About Clark Ashton Smith:
Clark Ashton Smith (13 January 1893 – 14 August 1961) was a self-educated American poet, sculptor, painter and author of fantasy, horror and science fiction short stories. He achieved early local recognition, largely through the enthusiasm of George Sterling, for traditional verse in the vein of Swinburne. As a poet, Smith is grouped with the West Coast Romantics (alongside Ambrose Bierce, Joaquin Miller, Sterling, Nora May French, and others) and remembered as 'The Last of the Great Romantics' and 'The Bard of Auburn'. As a member of the Lovecraft circle, (Smith's literary friendship with H. P. Lovecraft lasted from 1922 until Lovecraft's death in 1937), Smith remains second only to Lovecraft in general esteem and importance amongst contributors to the pulp magazine Weird Tales, where some readers objected to his morbidness and violation of pulp traditions. (It has been said of him that "Nobody since Poe has so loved a well-rotted corpse.") His work is marked chiefly by an extraordinarily wide and ornate vocabulary, a cosmic perspective and a vein of sardonic and sometimes ribald humor.

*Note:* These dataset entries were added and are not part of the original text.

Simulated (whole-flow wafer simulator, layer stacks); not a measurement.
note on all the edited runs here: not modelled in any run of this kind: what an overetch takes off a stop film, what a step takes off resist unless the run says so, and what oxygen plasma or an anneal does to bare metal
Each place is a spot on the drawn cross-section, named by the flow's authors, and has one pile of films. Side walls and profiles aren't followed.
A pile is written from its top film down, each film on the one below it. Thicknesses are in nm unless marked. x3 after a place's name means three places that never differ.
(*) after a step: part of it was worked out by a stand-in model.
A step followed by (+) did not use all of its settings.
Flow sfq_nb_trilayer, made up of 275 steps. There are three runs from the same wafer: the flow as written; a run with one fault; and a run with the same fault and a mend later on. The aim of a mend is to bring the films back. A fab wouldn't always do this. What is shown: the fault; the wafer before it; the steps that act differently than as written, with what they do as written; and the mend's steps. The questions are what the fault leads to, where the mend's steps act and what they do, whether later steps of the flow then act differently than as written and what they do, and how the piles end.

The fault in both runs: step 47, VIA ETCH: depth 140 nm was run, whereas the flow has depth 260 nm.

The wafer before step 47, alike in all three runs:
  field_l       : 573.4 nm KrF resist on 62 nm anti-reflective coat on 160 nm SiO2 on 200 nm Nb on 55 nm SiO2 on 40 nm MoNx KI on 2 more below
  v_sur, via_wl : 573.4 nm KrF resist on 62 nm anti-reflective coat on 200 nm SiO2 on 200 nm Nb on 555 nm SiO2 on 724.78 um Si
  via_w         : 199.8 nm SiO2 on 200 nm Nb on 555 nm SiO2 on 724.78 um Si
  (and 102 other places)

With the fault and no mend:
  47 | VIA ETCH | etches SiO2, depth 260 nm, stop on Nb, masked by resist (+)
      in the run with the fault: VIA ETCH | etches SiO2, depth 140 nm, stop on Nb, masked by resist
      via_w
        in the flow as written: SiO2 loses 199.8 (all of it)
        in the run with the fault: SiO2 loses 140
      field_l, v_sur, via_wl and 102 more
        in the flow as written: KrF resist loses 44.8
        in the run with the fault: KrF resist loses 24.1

Smith published most of his volumes of poetry in this period, including the aforementioned The Star-Treader and Other Poems, as well as Odes and Sonnets (1918), Ebony and Crystal (1922) and Sandalwood (1925). His long poem The Hashish-Eater; Or, the Apocalypse of Evil was written in 1920.
Smith wrote most of his weird fiction and Cthulhu Mythos stories, partially inspired by H. P. Lovecraft. Creatures of his invention include Aforgomon, Rlim-Shaikorth, Mordiggian, Tsathoggua, the wizard Eibon, and various others. In an homage to his friend, Lovecraft referred in some of his stories to a great dark wizard, "Klarkash-Ton."
Smith's weird stories form several cycles, called after the lands in which they are set: Averoigne, Hyperborea, Mars, Poseidonis, Zothique. To some extent Smith was influenced in his vision of such lost worlds by the teachings of Theosophy and the writings of Helena Blavatsky. Stories set in Zothique belong to the Dying Earth subgenre. Amongst Smith's science fiction tales are stories set on Mars and the invented planet of Xiccarph.
His short stories originally appeared in the magazines Weird Tales, Strange Tales, Astounding Stories, Stirring Science Stories and Wonder Stories.
Clark Ashton Smith was the third member of the great triumvirate of Weird Tales, with Lovecraft and Robert E. Howard.
Many of Smith's stories were published in six hardcover volumes by August Derleth under his Arkham House imprint. For a full bibliography to 1978, see Sidney-Fryer, Emperor of Dreams (cited below). S.T. Joshi is working with other scholars to produce an updated bibliography of Smith's work.
Smith's best-known tales:
"The Last Incantation", "A Voyage to Sfanomoe", "The Tale of Satampra Zeiros", "The Door to Saturn", "The Planet of the Dead", "The Gorgon", "The Letter from Mohaun Los", "The Empire of the Necromancers", "The Hunters from Beyond", "The Isle of the Torturers", "The Light from Beyond", "Xeethra", "The Flower-Women", "The Treader of the Dust", "Necromancy in Naat", "The Maze of Maal Dweb".